In this sneak peak post we’ll take a look at a new feature for XPO, direct from the “Devexpress Labs”. For sometime now the guys in the lab have been trying to solve the problem of how to make distributed databases more ubiquitous, and it looks like they’ve finally cracked it!
As you know the advantage of the distributed database model is that the data is distributed, the clue’s in the name really. This means that each node of the distribution graph has less work to do and it also means that it is more secure and more likely to be “always available” – if one node fails then you can simply get the required data from another node. Of course this advantage also forms the basis for the disadvantage of this system, and that is how to guarantee access to all the data in a “sometimes connected” distributed database system?
Well to solve this problem, the guys in the lab have taken advantage of Stanley Milgram’s work on the Six Degrees of Separation phenomenon. As you know, this work shows that there are only 6 degrees of separation between any two people on the planet. They coupled that with the fact that, in most developed countries in the world, most people have mobile phones. You’ll be aware of the fact that most mobile phones have bluetooth capabilities too.
So how does it work? Well, quite simply, when you send CommitChanges() to a UnitOfWork instance – and you have distributed database support turned on – then the UnitOfWork collects all the objects that require to be persisted and iterates over them, first taking a hash of the object, so that it can be found later on. It then looks around for a mobile bluetooth device. Having found one, it simply sends the object, as a message, to that device. The UnitOfWork ensures that each object is persisted to a different mobile bluetooth device to ensure the maximum distribution in the system.
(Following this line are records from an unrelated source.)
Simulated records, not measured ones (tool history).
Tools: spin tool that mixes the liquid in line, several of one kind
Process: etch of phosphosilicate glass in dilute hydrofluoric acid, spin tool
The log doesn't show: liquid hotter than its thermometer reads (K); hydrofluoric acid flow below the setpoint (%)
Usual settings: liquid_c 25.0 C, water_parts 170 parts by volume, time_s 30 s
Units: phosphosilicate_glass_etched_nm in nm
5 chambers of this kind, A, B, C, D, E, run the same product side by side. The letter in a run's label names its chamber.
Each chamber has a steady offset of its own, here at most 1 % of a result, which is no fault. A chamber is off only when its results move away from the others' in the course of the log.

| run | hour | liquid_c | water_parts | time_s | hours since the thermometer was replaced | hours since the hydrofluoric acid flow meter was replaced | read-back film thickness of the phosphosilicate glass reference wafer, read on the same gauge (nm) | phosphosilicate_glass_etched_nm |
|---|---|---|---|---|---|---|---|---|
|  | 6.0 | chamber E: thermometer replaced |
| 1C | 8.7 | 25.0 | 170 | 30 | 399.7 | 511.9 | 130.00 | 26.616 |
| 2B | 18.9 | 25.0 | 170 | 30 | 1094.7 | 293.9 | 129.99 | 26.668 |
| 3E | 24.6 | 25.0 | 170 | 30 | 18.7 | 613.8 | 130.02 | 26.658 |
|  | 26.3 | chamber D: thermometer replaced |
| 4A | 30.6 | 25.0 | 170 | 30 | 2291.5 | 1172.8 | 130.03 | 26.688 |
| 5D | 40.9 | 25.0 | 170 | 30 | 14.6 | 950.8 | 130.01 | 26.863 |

That is the simple part. Reading information from this distributed database is the clever part. When you wish to read the data back, the UnitOfWork simply finds the first available bluetooth enabled mobile device and issues a request for the object with the given hash. If that device has the object then it is returned, if not then the device issues a request for the object to everyone in the address book. If one of them has it then they return the object, if not then each of them issues a request to everyone in their address book and so on and so forth, in a cascade effect. Milgram’s work guarantees that the maximum number of hops, between devices, is six and when found, the object is returned back along the chain of devices to the UnitOfWork.
I think this is a great use of ubiquitous computing from the guys in the lab, if you want to try it out for yourself then download the update for XPO and have fun.